HENRY ROSOVSKY AND JONATHAN JACOBY
What the US needs from Ariel Sharon
By Henry Rosovsky and Jonathan Jacoby, 4/14/2004
WHEN ISRAEL'S Prime Minister Ariel Sharon meets President Bush today, most of his attention will be focused on how US policies will affect Israel. As American Jews worried about the security of both the United States and Israel, we hope Sharon will also think carefully about how the outcome of this meeting will affect America. At a time when anti-American violence is escalating in Iraq and hatred of the United States and Israel is helping terrorists to enlist new recruits, the United States urgently needs Sharon's help.
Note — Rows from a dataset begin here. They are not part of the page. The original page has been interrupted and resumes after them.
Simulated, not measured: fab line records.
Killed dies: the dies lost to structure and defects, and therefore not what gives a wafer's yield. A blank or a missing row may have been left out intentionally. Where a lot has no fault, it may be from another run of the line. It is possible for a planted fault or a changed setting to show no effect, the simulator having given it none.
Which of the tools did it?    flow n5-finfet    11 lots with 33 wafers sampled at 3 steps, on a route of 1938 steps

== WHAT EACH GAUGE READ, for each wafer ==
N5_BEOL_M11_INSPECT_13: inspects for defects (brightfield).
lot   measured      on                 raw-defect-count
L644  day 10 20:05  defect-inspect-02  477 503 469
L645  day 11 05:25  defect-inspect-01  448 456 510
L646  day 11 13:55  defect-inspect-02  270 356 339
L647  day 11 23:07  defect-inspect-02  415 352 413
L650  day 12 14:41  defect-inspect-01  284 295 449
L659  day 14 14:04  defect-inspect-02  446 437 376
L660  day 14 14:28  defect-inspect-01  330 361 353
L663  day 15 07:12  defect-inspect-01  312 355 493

As partners in the struggle against terrorism, Israel and America must look out for each other's interests and concerns. Israelis know that American aid and political support have had a positive impact on their country. But it works both ways. Resolving the Israeli-Palestinian conflict is a prerequisite for the United States to secure the cooperation of Arab and Muslim governments, cooperation that America needs in order to wage an effective battle against terror and stabilize the situation in Iraq.
The United States expects that the leaders of Pakistan, Saudi Arabia, and other Muslim countries will take political risks in order to quash global terrorism. Surely Sharon should expect that Israel will be asked to take difficult steps in order to address threats to international stability and calm regional temperatures.
The Israeli prime minister is not insensitive to the concerns of other countries. As recently as last week, Sharon told a high-tech conference in Tel Aviv that Israel must disengage from the Gaza Strip because of international pressures on Israel to accept "harmful" diplomatic plans.
But being susceptible to outside pressure does not automatically mean that Israel is sensitive to the needs of those who exert that pressure. Indeed, Sharon's record with regard to the United States is mixed. On one hand, he frequently refers to his "deep friendship" and "special closeness" with Bush. Despite recent threatening rhetoric, he has heeded America's warning not to expel or kill Palestinian leader Yasser Arafat.
On the other hand, Sharon has been willing to publicly rebuke the US president, as he did in 2001 by comparing post-9/11 efforts to improve relations with Arab states with Western acquiescence to Nazi Germany's takeover of Czechoslovakia. Last summer he rebuffed US requests that he be more forthcoming with former Palestinian prime minister Mahmoud Abbas.
"From now on, we will count only on ourselves," Sharon said at the time. But Israel can ill afford to go it alone. This hardly means Israel should allow the United States to dictate the terms of an agreement. But it does mean American considerations should not be seen only as "outside pressure"; these considerations should also be internalized as part of Israel's basic security strategy.
In his testimony last month before the National Commission on Terrorist Attacks Upon the United States, former defense secretary William Cohen said: "The road to peace in the Middle East runs through Baghdad. And success in Baghdad may very well run through Jerusalem. The unabated violence can only serve . . . to remain a breeding ground for even more savagery and nihilism in the future."
In this volatile environment, while Israel needs to give primacy to its own political, economic, and military aims as it considers how to disengage from Gaza, Sharon should also remain cognizant of America's regional priorities when the Bush administration makes specific requests.
For example, the United States has asked Israel to build its security barrier in a way that has minimal negative impact on the prospects for reaching a diplomatically sustainable solution. The Bush administration also wants to assure that the Israeli pullout from Gaza is not a mere ploy designed to bring about greater Israeli control over the West Bank. These expectations should be at least as important, if not more important, for Sharon than whatever desire he has to placate his right-wing domestic opposition.
Similarly, Sharon should be mindful that Israel's request for US support comes at a time when questions are being asked about the extent to which protecting Israel was a motivation for America's Iraqi campaign. While it is perfectly legitimate for the United States to care about the future of Israel, our only democratic ally in an otherwise undemocratic and increasingly hostile region, it borders on the absurd to suggest that Israel's interests were primary among the administration's reasons for going to war.
But the fact that such questions are being asked reinforces our hope that Israel will make good on its responsibility to the United States. After all, an alliance has to be a two-way street. If it isn't, it won't survive and we, American Jews who care deeply about Israel, will face a much greater challenge maintaining America's concrete commitment to the Jewish state in the years ahead.
Henry Rosovsky, a dean and professor emeritus at Harvard University, is a vice-chair of Israel Policy Forum. Jonathan Jacoby is director of Israel Policy Forum's Institute for Policy and Communications.